On Jul 13, 10:49pm, Keir Mierle wrote:
} 
} Fair enough. I agree, we do not directly control what goes into the
} /etc/z*, but would make install not clobber these files now?

No, because those files aren't provided anywhere in the source.

} This is a hack, and ugly, but perhaps we could check for the existance
} of a .zshrc, and if not, invoke a 'first time? want some help?' mode

That would be a possibility, though it'd have to look for more than just
a .zshrc, and it'd have to operate only for unprivileged users and only
in interactive mode, etc.

} Cool, I didn't know about compinstall. I tried running it, no luck.
} This is probably debian specific, but with zsh installed, there is no
} hint about where compinstall is.

It's explained in the zsh manual pages (or info files, I'm not a Debian
user so I don't know what it installs with zsh).

Quote:

 To run compinstall you will need to make sure it is in a directory
 mentioned in your fpath parameter, which should already be the case if
 zsh was properly configured as long as your startup files do not remove
 the appropriate directories from fpath.  Then it must be autoloaded
 (`autoload -U compinstall' is recommended).  You can abort the
 installation any time you are being prompted for information, and your
 .zshrc will not be altered at all; changes only take place right at the
 end, where you are specifically asked for confirmation.

} I have another crazy idea: Why not add a standard 'help' command?

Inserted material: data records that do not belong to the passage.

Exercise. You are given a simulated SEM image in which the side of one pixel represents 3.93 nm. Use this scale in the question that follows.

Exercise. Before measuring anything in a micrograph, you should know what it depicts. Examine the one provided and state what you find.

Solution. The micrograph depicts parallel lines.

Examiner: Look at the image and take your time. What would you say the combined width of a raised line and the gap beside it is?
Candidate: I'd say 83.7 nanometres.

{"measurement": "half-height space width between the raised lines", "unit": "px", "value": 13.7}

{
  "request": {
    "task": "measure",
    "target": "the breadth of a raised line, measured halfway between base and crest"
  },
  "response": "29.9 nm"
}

There's provision for this included with the zsh sources.  Once again
it's up to the packagers to actually install the files from which the
help is read.  Admittedly, the script that auto-generates those files
probably needs a bit of maintenance that it hasn't received recently.

The command is called run-help rather than just help, because it's
set up to be invoked by ZLE in a manner similar to completion.  Also
because back in the day (zsh is going on 20 years old now, remember)
there was already a "help" command provided with UNIX systems that
did something somewhat different.

Setting up the help is mentioned in the manual, too (see "helpfiles").